From mboxrd@z Thu Jan  1 00:00:00 1970
From: Li Yu <raise.sail@gmail.com>
Subject: [RFC] skbtrace: A trace infrastructure for networking subsystem
Date: Tue, 10 Jul 2012 14:07:50 +0800
Message-ID: <4FFBC6B6.2000600@gmail.com>
Mime-Version: 1.0
Content-Type: text/plain; charset=GB2312
Content-Transfer-Encoding: 7bit
To: Linux Netdev List <netdev@vger.kernel.org>
Return-path: <netdev-owner@vger.kernel.org>
Received: from mail-pb0-f46.google.com ([209.85.160.46]:44550 "EHLO
	mail-pb0-f46.google.com" rhost-flags-OK-OK-OK-OK) by vger.kernel.org
	with ESMTP id S1752269Ab2GJGID (ORCPT
	<rfc822;netdev@vger.kernel.org>); Tue, 10 Jul 2012 02:08:03 -0400
Received: by pbbrp8 with SMTP id rp8so20448998pbb.19
        for <netdev@vger.kernel.org>; Mon, 09 Jul 2012 23:08:02 -0700 (PDT)
Sender: netdev-owner@vger.kernel.org
List-ID: <netdev.vger.kernel.org>

Hi,

  This RFC introduces to the tracing infrastructure for networking
subsystem and a workable prototype.

  I noticed that the blktrace indeed helps file system and block
subsystem developers a lot, even it could help them to find out some
problems in mm subsystem. However, the "networkers" don't have such
like good luck, although tcpdump is very very useful, but they still
often need to start investigation from limited exported statistics
counters, then may directly dig into source code to guess possible
solutions, then test their ideas, if good luck doesn't arrive, then
start another investigation-guess-test loop. It is a difficult
time-costly and hard to share experiences, report problem, many users
have not enough understanding for protocol stack internals, I saw some
"detailed reports" still do not carry useful information to solve problem.

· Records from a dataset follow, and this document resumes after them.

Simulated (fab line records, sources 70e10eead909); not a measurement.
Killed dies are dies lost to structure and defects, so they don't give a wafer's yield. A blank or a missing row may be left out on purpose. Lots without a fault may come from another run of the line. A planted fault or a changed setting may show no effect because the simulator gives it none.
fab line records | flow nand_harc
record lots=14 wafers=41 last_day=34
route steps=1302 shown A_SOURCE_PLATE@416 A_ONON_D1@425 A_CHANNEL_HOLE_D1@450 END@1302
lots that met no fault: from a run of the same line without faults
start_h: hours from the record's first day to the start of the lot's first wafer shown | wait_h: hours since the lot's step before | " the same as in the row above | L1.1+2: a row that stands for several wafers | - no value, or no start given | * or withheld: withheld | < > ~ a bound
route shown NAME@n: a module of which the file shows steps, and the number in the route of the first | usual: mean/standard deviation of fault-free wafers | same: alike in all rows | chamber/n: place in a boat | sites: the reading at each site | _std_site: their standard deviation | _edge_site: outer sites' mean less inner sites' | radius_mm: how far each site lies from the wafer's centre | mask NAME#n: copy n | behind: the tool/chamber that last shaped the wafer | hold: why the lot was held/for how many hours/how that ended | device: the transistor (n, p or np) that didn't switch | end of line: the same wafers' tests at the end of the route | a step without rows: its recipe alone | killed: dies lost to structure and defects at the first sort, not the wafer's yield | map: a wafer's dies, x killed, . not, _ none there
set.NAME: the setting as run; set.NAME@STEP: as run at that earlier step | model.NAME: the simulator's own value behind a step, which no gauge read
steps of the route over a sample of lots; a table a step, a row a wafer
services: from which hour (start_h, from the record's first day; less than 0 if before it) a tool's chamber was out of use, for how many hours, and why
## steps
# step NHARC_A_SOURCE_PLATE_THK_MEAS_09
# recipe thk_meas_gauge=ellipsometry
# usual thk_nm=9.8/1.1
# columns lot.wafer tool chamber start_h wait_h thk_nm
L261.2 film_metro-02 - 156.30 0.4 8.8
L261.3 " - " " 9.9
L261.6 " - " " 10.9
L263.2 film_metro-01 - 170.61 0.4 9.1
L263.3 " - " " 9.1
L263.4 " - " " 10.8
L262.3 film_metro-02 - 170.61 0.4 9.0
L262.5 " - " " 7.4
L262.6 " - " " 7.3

  Unfortunately, the networking subsystem is rather performance
sensitive in kernel, so we can not add too detailed counters directly
here. In fact, Some folks already tried to add more statistics counters
for detailed performance measuration, e.g. RFC4898 and its
implementation Web10g project. Web10G is a great project for
researchers and engineers on TCP stack, which exports per-connection
details to userland by procfs or netlink interface. However, it tightly
depends on TCP and its implementation, other protocols implementation
need some duplicated works to archive same goal, and it also has some
measurable overhead (5% - 10% in my simple netperf TCP_STREAM
benchmark), I think it'd better that such powerful tracing or
instrumentation feature should be able to be off at runtime, and zero
overhead when it is off.

  So why we don't write a blktrace like utility for our sweet
networking subsystem? This just is it, "skbtrace", I hope it can:

1. Provide an extendable tracing infrastructure to support various
protocols instead of specific one.

2. Ability of runtime enable or disable and zero overhead when it
is off. I think that jump label optimized trace point is a good choice
to implement it.

3. Provide tracing details on per-connection/per-skb level. Please note
that skbtrace are not only for sk_buff tracing, but also can track
sockets events. Second, this also means we need some forms of filters,
otherwise we must will lost in tons of uninteresting trace data. I think
that BPF is one of good choices. But we need extend BPF to make it
can handle other data structures rather than skb.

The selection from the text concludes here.